Pretoria - A telesales call I had in the past month gave me good reason to complain to the company concerned
I have registered with the Direct Marketing Association’s Do Not Contact list, so I don’t get much “spam” – but one bad call is one too many.
A chap claiming to be calling from my network’s “head office” – he was at pains to stress he wasn’t with some third-party company – persuaded me to upgrade my cellphone contract by making several appealing promises about the monthly cost and a few “freebies”.
I went along with the deal, partly as an investigative exercise.
When the delivery of the handset which came with my new contract was botched, I complained to the network’s regional office.
And that’s when the telesales guy’s big lies came to light. He wasn’t with head office after all; he was with a third-party telesales company and hadn’t been truthful about the specifics of the deal either.
And that’s when I played the ace card that everyone who agrees to a deal during an unsolicited marketing call has – the right to “cool off” and cancel the deal, in writing, within five business days. I got out of the deal, and I got a lot of grovelling apologies, too.
Then I signed a new contract in a shop, face to face with a consultant who wasn’t ambushing me with a slickly worded script. I got to read the contract carefully before signing. In my own time.
It’s always advisable to read a copy of the contract, with all its terms and conditions, before agreeing to a deal over the phone. But it seems some unscrupulous telesales agents use that request – to see documentation first – against consumers.
Divinia Fernandes Esch, South African trainer and director of Savant People Development – who was last year named best contact centre trainer at the Contact Centre World Awards in Las Vegas, among 1 500 entrants from 50 countries worldwide – told me that some contracts were sold “on the basis of documentation”.
That sounded fine, until she explained what she meant.

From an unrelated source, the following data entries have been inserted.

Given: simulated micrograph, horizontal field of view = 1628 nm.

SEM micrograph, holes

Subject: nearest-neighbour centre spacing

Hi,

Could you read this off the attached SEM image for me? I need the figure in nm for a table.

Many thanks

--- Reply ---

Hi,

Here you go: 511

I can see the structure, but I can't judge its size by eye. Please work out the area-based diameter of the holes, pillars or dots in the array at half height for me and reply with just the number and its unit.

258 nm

“If a person says to the sales consultant they would like to have more information sent to them, so they can look through the information before making a decision, the sales consultant says they will send through the documentation, but the client needs to confirm their details.”
What the unscrupulous agent is actually doing is using those details to confirm the sale.
“The client is under the impression they haven’t made a final decision and confirming their personal details simply allows them to receive more information before doing so.
“But the sales consultant has made a sale,” said Fernandes Esch, who counts several big players in the financial services industry among her clients.
So the agent gets their commission, but it is what the trainer calls a “risk or fraudulent” sale because the cancellation rate on those sales is high.
“When the consumer receives not information, but documents relating to their new policy, they tend to cancel,” she said.
But not in every case.
“There are those who do not understand the cancellation process and so do nothing about it,” Fernandes Esch said.
I shudder to think how many citizens become policyholders this way.
Asked to name other consumer-unfriendly practices she had witnessed, Fernandes Esch said: “Selling to someone who clearly does not understand the language being communicated in; being aggressive; evading a client’s question regarding the product; not disclosing the terms and conditions at the end of the sale to a client, which is mandatory and forms part of the policyholder protection rules; and reading the terms and conditions to a client at such a fast pace, making it difficult for them to understand.”
One or more of those practices have featured in most telesales cases I’ve investigated and I can only imagine what went on in the calls in cases where the recordings conveniently couldn’t be found by the company when I raised a query.
“We cover many unacceptable behaviours during our training, warning that they carry different levels of disciplinary action, including dismissal,” Fernandes Esch said. “Agents are then required to sign the document that lists all of these transgressions, acknowledging that they understand the document and are aware of the consequences that selling unethically carries.”
Good telesales agents display both “ego and empathy” in their calls, the trainer said: the former to confidently, enthusiastically present the offer and answer questions about it, and the latter to connect and build rapport with the consumer and really listen to what they’re saying.
I have much sympathy for telesales agents: they work long hours; they are forced to read often ridiculous scripts; they are under huge pressure to sell; and many people are incredibly rude when they receive an unsolicited marketing call.
But given the demographics of our country, my biggest concern is for the many people who end up with products or policies they didn’t want because they were called up, out of the blue, spoken to nicely, and then prompted to say yes in the appropriate places and offer their personal details.